Monday, January 28, 2008

Not much to update...

i'm tired, exhusted really. i chose a word...believe. but i think i may just stick with all three b/c honestly my life could use help in all three of those areas. i created a layout about the word believe though, it's over at my layout blog.

the girls and i watched gameplan tonight. it was super cute, we all really enjoyed it. but at one point it made neely really sad and she started crying b/c she missed her daddy. sad. but we'll call him in the AM and she'll be all good. i hope.

sorry such a lame post but i felt the need to post something, anything. oh and i posted a ton of new creations, some old some new on the scrap blog too.

Sunday, January 06, 2008

This is what being a momma is all about...

...today i surprised rylee with tickets to the stage show of high school musical, she was so excited. we went with two friends from school and had an amazing time. she really could not have been sweeter today. she ended up sitting with her friends in the row in front of us and half way through the first act she wanted to sit with me but we couldn't switch seats just yet so she wanted to hold my hand! awwww! that alone was enough to make me cry! then after intermission she asked to sit on my lap, then when she sat next to me all she wanted to do was hug me and put her arms around me. it was exactly what i needed. lately i have been feeling like we just don't mesh and today she really showed me that even though we butt heads...A LOT! I'm still her momma and she's still my baby girl and we fit. the joy i felt today was amazing. i love that girls, she rocks! here's a few photos from our sweet day...

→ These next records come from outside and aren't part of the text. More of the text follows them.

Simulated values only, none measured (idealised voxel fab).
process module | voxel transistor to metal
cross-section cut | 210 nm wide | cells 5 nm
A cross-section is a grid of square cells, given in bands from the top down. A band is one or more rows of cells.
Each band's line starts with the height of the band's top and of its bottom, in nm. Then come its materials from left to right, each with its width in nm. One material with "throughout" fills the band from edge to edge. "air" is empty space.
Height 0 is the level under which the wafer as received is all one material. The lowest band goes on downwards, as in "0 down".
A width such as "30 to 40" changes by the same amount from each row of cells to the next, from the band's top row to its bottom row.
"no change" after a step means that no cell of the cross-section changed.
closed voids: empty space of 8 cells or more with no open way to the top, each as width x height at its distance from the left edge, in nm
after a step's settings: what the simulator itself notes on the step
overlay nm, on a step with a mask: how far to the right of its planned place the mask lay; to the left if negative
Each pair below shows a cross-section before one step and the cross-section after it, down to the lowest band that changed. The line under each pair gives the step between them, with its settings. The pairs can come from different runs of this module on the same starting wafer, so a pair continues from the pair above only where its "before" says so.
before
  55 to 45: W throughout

Saturday, January 05, 2008

Words Words Words...

words...they say a lot don't they and I think they have hidden meaning as well. I was catching up on Ali E's blog just a bit ago and was not suprised when I came across the yearly WORD post. I tried doing this last year but did not succed. Just didn't focus on it as much as I wanted/should have. I really want to do more with my word this year but it seems coming up with a word is much harder this go around. Right now i'm playing with a few...grow, believe, and focus. Reed thinks I should go with relax again, but i'm feeling these 3 words much more at this moment in my life.

I want to grow as a woman, friend, mother, scrapbooker and artist. Grow in all realationships and grow into ME, if that makes sense. Really figure out who I am as a 28 year old chick. I would to grow into the woman God has indtended I become. Grow.

I want to believe in myself, belive that my kids will make good choices and that they will believe in themselves. I want to believe that I am living my life to the fulliest and living up to my full potiental. Believe.

I want to focus on what is most important. Leave all the crap behind and not dwell on it. Focus on my girls, Reed and our little family. Focus on my friends and those relationships that will only get stronger with focusing on them. I want to focus on my relationship with God and where my life should be going. Focus.

I plan to sleep on this, think on it, maybe dwell on it a bit because I really want to Grow, believe and focus on the right word that will help me thoughout 2008!